Elisabeth Shaw, Last Survivor of the Prometheus.
Poor ole Noomi Rapace got considerable criticism for her role within the film, but the Swedish actress didn’t really give a bad performance: admittedly her character was a little underwritten, her story arc far too similar to Ripley’s in Alien and she’s given a little too much expositional dialogue throughout the feature, but that didn’t really bother me that much.
Her character’s caesarean sequence is a wonderfully gruesome and grotesque set piece and something even David Cronenberg would’ve been proud of: it’s also a nice switch from the male-rape aesthetic so prominent within Scott’s original feature.
Sadly it looks like we won’t see much of Rapace within Alien: Covenant and whilst I’m a little disappointed by this I’ll accept I’m probably in the minority where that’s concerned, I can’t see many fan-boys clambering to have her character brought back to the franchise and cloned 200 years in the future.
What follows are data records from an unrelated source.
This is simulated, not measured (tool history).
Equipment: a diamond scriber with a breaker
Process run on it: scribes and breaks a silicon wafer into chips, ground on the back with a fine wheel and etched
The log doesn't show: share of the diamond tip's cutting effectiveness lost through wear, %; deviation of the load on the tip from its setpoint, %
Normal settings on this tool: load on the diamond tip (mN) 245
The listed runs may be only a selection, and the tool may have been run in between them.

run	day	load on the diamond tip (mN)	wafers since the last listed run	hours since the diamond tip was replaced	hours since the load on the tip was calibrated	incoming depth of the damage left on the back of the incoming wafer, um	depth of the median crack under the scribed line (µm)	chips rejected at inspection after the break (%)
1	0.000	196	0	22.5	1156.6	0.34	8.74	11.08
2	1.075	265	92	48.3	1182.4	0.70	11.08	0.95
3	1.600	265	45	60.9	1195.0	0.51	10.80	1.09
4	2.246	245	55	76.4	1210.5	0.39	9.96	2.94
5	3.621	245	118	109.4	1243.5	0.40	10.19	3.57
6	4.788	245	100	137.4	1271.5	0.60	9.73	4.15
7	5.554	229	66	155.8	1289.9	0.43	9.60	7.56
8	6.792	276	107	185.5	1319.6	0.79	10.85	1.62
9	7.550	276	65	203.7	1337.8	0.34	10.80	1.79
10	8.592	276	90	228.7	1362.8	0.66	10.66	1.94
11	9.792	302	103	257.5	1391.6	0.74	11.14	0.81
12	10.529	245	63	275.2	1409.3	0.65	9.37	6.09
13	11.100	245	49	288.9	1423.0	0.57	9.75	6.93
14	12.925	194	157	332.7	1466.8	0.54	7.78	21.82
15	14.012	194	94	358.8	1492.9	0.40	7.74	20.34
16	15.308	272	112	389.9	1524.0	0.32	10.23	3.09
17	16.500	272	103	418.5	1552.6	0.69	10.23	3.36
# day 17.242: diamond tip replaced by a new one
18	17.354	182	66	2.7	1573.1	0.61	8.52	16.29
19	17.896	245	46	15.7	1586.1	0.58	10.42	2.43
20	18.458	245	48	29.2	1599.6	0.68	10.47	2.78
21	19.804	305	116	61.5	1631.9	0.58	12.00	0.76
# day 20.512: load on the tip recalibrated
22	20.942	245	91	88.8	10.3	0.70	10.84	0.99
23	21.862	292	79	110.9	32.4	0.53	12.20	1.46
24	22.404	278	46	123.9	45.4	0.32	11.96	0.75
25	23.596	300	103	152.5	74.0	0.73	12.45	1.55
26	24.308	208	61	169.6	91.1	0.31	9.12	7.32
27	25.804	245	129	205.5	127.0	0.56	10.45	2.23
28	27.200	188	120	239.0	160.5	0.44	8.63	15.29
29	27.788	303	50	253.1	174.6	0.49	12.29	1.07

A Solid Sci-Fi Feature, just not a very good Alien Film
At the outset of this piece, I admitted that Prometheus was a deeply flawed feature, whilst I admired its ambition and scale I think the film was shackled by its connection to the Alien franchise. In moving away from the Xenomorphs and Face-Huggers to lofty ideas about mankind’s creation it moved away from the fan-base the series had created.
Personally, I think it was a good thing, after-all the franchise had long-lost its scare-factor and credibility, the Predalien from AvP 2, without doubt, was the straw that broke the camel’s back: but Scott’s attempts to bring the franchise back to a serious sci-fi footing raised more questions than it asked. It would’ve been better received had Prometheus played out as more of a direct prequel to Alien.
The events of this film could’ve easily taken place on LV-426, the Xenomorph cameo could’ve taken place with the Engineer in his spacecraft’s cockpit and that message recorded by Shaw at the end of the film could’ve been the message the Nostromo picked up at the start of Alien. Sadly it wasn’t! But then I’m not a Hollywood screenwriter.
Big Things, Have Small Beginnings!
The film’s script, co-written by Damon Lindelof and Jon Spaints got too heavily weighed down with its big grandiose ideas and laying the foundations for future instalments that it didn’t bother to resolve many of the questions it raised throughout Prometheus’s runtime.
Frustratingly it left those loose-ends for subsequent sequels to answer and hopefully they’ll be answered when Covenant is released in cinemas next month!
Maybe then Prometheus will get a little more love from the fans after all ‘big things have small beginnings’.